This WP deals with the creation of open, labeled, and shareable datasets. It builds on already existing solutions and on already existing infrastructures at the disposal of the RU.
Task 1.1: Data Collection [M1-M12]
- Mobile app traffic collection [UNINA]
For this task, UNINA RU will leverage the already available MIRAGE architecture allowing for capturing the traffic generated by handheld devices operated by human users. The system for collecting mobile-app traffic will be refined and enhanced. POLITO will install a second traffic-capture architecture in their premises The collected data will be used to demonstrate XInternet approaches in the context of Mobile-app traffic classification and prediction. - Smart Honeypot Infrastructure [POLITO]
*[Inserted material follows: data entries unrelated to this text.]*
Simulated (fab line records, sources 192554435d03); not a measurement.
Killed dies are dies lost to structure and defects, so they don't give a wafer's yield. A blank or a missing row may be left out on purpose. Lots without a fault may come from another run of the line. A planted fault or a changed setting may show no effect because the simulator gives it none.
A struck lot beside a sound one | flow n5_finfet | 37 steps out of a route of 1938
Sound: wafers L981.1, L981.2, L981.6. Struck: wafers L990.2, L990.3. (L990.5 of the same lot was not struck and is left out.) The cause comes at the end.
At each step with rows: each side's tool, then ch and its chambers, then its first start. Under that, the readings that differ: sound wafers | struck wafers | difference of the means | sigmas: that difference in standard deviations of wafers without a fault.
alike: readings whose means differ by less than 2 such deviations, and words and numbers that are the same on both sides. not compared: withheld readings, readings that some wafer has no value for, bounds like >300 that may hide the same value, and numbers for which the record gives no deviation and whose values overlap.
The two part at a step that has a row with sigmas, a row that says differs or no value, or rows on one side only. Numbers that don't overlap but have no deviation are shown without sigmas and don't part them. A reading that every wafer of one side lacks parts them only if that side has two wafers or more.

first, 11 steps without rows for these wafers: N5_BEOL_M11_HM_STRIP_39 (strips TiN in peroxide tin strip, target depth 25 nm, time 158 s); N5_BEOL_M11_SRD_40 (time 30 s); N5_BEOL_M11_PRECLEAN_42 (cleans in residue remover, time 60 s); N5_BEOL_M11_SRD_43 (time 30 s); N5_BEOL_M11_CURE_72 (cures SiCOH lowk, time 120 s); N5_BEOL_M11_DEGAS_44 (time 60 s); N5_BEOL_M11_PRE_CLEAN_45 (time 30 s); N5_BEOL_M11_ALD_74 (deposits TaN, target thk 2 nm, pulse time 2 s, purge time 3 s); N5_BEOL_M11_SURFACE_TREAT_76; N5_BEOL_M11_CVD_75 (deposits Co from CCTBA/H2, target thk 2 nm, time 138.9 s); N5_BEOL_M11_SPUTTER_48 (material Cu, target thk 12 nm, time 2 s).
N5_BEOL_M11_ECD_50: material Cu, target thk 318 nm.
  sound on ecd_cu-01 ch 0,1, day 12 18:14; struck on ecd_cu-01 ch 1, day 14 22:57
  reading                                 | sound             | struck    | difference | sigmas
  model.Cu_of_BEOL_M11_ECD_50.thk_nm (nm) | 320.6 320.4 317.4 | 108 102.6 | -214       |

In this task, POLITO RU improves the flexible infrastructure already present in their premises. It consists of 4 /24 networks that can be seamlessly configured as darknets (no service-connected) or vertical and smart honeypots. It will be transformed as a virtual appliance to facilitate the installation on other premises. UNINA will install a second sensor in their premises. This data will be used to demonstrate and test the XInternet approach in the context of cybersecurity.
Task 1.2: Labeling and Sharing [M6-M18]
To foster reproducibility and collaboration with external partners, we will make all the datasets usable according to the FAIR principles. Firstly, we will annotate the datasets with instrumental labels that can be used to verify the performance of AI algorithms (class labels for traffic and attacks). Secondly, we will make the dataset available on the project website and link them to other initiatives (e.g., IEEE Dataport and Caida Stardust project).
DELIVERABLE:
- D1.1 [M12 - POLITO] - Description of the software tools used for the data collection.
- D1.2 [M18- UNINA] - Description of the open data and benchmarks.